Rese Tips harnesses primal energy

By Jack Evans

Luis Berrizbeitia, guitarist of Bloomington duo Rese Tips, said he likes when he looks down at his guitar and sees his cuticles bleeding.

The band’s drummer, 
Joseph Komari, has finished a show with blood-coated hands and drums scattered across the room.

Some bands, Komari said, might halt at an 
instance of injury or 
destruction — “Hold on, everyone, we’ll redo it.” But for Rese Tips, that 
physicality — something of a primal element — is an 
essential aspect of its music, 
Komari said.

The duo plays a 
technical but noisy brand of math rock, a genre named for its affinity for unconventional song structures, time signatures and tempo changes. Berrizbeitia and Komari said they want the listener to feel their music.

“We kind of want our music to be this, almost like you’re in a maze, but you’re not necessarily lost,” 
Berrizbeitia, a junior, said. “Well, maybe you’re in a maze, but you know exactly where you’re going. It’s this controlled fall, where there’s these different aspects, and you’re opening all these rooms and it’s totally 
different.”

Berrizbeitia and Komari formed Rese Tips in May as an outlet for songs 
Berrizbeitia had been writing. In the six months since, they said they’ve tightened the screws on the project, turning early, noisier performances into precise tightrope walks.
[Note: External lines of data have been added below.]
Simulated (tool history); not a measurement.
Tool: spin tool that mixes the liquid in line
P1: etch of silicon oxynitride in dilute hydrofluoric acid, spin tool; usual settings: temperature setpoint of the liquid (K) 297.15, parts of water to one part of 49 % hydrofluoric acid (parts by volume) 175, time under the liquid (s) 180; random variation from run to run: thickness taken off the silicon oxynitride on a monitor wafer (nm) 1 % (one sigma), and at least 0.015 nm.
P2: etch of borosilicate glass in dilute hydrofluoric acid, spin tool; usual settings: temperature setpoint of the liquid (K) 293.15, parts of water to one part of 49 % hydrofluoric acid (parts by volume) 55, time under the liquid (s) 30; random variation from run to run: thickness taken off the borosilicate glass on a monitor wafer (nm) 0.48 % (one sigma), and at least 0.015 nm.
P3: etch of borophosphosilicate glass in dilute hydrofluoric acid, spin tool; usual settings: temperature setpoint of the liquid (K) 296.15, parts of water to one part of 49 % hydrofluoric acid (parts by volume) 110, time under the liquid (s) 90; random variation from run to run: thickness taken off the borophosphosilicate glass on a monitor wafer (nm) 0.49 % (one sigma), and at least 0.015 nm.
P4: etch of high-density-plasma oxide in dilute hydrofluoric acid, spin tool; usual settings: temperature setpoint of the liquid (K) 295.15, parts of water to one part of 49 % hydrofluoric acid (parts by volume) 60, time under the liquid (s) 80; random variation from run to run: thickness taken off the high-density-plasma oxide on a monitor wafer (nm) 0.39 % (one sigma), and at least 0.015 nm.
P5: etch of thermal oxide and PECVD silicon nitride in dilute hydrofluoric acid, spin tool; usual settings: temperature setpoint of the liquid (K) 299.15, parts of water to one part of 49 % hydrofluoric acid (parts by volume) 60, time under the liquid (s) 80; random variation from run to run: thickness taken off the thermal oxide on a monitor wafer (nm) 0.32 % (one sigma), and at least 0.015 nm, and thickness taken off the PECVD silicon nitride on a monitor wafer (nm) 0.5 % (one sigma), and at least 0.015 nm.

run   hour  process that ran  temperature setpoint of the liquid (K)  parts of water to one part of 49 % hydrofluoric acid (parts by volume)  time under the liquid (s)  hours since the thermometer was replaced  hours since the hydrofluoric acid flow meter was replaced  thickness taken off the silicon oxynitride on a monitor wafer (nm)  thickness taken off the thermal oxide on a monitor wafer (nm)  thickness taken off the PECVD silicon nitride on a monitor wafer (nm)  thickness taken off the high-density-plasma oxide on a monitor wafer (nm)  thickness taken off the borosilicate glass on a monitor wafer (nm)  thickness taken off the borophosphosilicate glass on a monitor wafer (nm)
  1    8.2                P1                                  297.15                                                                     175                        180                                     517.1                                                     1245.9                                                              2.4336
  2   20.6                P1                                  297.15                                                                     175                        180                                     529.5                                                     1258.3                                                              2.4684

And though they know their music still isn’t conventionally accessible, the duo said it’s been rewarding to play for people who might not listen to math rock normally, especially as part of the local house show scene.

“Sometimes, at worst, a party can make it so that whatever you play doesn’t matter; people are going to have fun anyway,” Komari said. “At best, it can make it feel so much more alive ... And the same thing with people who aren’t dancing. At worst, they could not care, and at best, they could be soaking it all up.”

The duo has also had the opportunity to play for varying crowds, Berrizbeitia said. Its student status and musical credentials means it plays shows within Bloomington’s collegiate-oriented indie rock scene, but its inaccessible music and DIY values have led them to shows within the punk scene, too.

Really, the band doesn’t “fit in” anywhere, but for a relatively new band still looking for a foothold, that can be helpful, Berrizbeitia said.

Now the duo is working on writing songs for a debut album. It’s about halfway through writing it, Berrizbeitia said, and the process is collaborative, with Berrizbeitia writing riffs with some structure and Komari, also a guitarist, working with him to refine them into songs.

“I find it really important to keep that dynamic in the band, because a lot of Bloomington bands, it’s like one person writing everything and then dishing out the parts, which is fine for some people,” Berrizbeitia said. “There’s just two of us, so it requires a very intimate connection. I think we’ll write the best music that way, because I value what he puts in.”

Komari said he and Berrizbeitia don’t think about their own “sound” as a band, but the music just seems to cohere. Their own musical sensibilities combine with their disparate influences, including the frantic math rock of Hella, the nervy post-hardcore of At the Drive-In and Fugazi and the hypnotic rhythms of Animal 
Collective.

And even in the short time since Rese Tips formed, they’ve learned to only accept their best work, tossing out early material and keeping only some of the fruits of their summer writing 
sessions, Berrizbeitia said.

Two weeks before they enter the studio for the album’s first recording session, Berrizbeitia said he’s thinking about what he’ll pack for lunch that day; he wants to be in the perfect physical and mental space to record.

Now they’re working on stringing it all together and writing songs that take listeners on a ride without 
overwhelming them.

“Structurally, how can you bamboozle the listener?” Berrizbeitia said. “Which is what I think adds to the excitement of it all. It’s just going up and down, side to side. It’s like being stretched in all these different ways.”

The duo said more than anything it wants to be memorable and to make people notice and think about the physicality of its music and performances. Komari said he’d much rather people be disgusted by Rese Tips’ music than have no opinion of it at all.

“I don’t necessarily want to make music that is just like cool to dance to and freak out to,” he said. “I want to get inside people’s heads. I don’t think about that actively, but I know I want that to happen. I think about it in live performance ... I notice we’re trying to create a certain energy, a certain feeling that will get inside your head. That’s something that I care about.”